We are having a friendly discussion at work about whether it is better to always preload or to let it crash.
For illumination, consider these 2 variations of function which lives in some Chats module:
Option 1
def is_safe?(chat) do
Enum.all?(chat.messages, &safe_message?/1)
end
Option 2
def is_safe?(chat) do
chat = Repo.preload(chat, :messages)
Enum.all?(chat.messages, &safe_message?/1)
end
Some people prefer option 1 because it avoids a situation where we might be calling Repo.preload without realizing it. They believe the function should simply crash if preloads are missing, putting the onus on the developer to ensure all necessary preloads are present. The stipulation here is that the developer must write tests to ensure actual user flows that call this function are preloading before calling it.
Other people prefer option 2 because it avoids crashing. Crashing LiveViews can result in a crash loop which hammers the database.
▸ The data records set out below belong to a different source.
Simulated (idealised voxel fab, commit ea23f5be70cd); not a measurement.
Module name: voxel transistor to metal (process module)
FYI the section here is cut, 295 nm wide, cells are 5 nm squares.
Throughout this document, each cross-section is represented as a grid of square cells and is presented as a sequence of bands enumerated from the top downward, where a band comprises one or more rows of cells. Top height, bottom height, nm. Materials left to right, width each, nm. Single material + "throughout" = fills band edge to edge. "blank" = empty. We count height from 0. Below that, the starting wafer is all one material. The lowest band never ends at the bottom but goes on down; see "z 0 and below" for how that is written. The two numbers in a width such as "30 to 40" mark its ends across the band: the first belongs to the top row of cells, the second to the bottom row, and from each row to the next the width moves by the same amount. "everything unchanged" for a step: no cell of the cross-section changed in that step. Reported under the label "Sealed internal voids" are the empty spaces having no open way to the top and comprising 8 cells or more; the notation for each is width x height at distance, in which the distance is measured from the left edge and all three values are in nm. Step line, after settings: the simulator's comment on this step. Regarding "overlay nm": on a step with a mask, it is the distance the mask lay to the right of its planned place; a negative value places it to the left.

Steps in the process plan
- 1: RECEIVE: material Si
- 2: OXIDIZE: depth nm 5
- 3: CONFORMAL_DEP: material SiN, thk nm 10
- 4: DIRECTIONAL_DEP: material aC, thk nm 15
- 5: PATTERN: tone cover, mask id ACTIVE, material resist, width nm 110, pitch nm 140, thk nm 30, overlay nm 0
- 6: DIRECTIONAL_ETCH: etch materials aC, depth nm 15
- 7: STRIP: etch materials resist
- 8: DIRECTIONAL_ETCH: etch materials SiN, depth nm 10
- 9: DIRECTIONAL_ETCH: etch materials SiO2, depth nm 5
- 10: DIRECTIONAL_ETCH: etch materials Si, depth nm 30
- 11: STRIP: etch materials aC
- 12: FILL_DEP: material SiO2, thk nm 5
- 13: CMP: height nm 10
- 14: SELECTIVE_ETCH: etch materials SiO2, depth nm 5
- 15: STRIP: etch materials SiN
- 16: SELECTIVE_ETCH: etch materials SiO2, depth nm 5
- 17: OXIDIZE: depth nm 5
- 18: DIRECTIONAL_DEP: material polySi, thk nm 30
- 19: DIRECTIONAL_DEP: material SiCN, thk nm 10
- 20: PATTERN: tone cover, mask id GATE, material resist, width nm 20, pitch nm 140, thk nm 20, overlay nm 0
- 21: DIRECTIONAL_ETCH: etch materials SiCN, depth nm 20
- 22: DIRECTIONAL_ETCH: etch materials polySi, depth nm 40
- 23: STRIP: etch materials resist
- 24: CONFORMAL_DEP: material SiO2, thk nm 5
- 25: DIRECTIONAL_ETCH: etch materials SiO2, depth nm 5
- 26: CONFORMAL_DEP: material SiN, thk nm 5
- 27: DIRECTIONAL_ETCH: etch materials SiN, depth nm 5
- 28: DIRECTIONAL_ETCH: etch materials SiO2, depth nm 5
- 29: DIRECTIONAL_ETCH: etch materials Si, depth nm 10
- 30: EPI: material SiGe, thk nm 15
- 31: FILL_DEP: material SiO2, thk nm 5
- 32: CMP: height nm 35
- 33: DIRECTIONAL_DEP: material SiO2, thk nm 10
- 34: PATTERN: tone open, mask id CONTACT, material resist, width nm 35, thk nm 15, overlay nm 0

Personally I prefer option 1 but I think the choice is quite subjective.
I am simply asking for opinions. I do not expect a “one true way” answer or overall consensus. Scribble your baseless reckonings with complete abandon.
Not a direct answer but to me there is nothing subjective about having side effects in a predicate function. If I’m just asking a question I don’t expect anything to happen, ever.
I’ve done both depending on context but one criticism I’d make of this example option one is that a guard would be more explicit and result in a better error.
Option 1 seems like a bad design for a public function, for a private one is fine. I would expect for functions to be as idempotent as possible.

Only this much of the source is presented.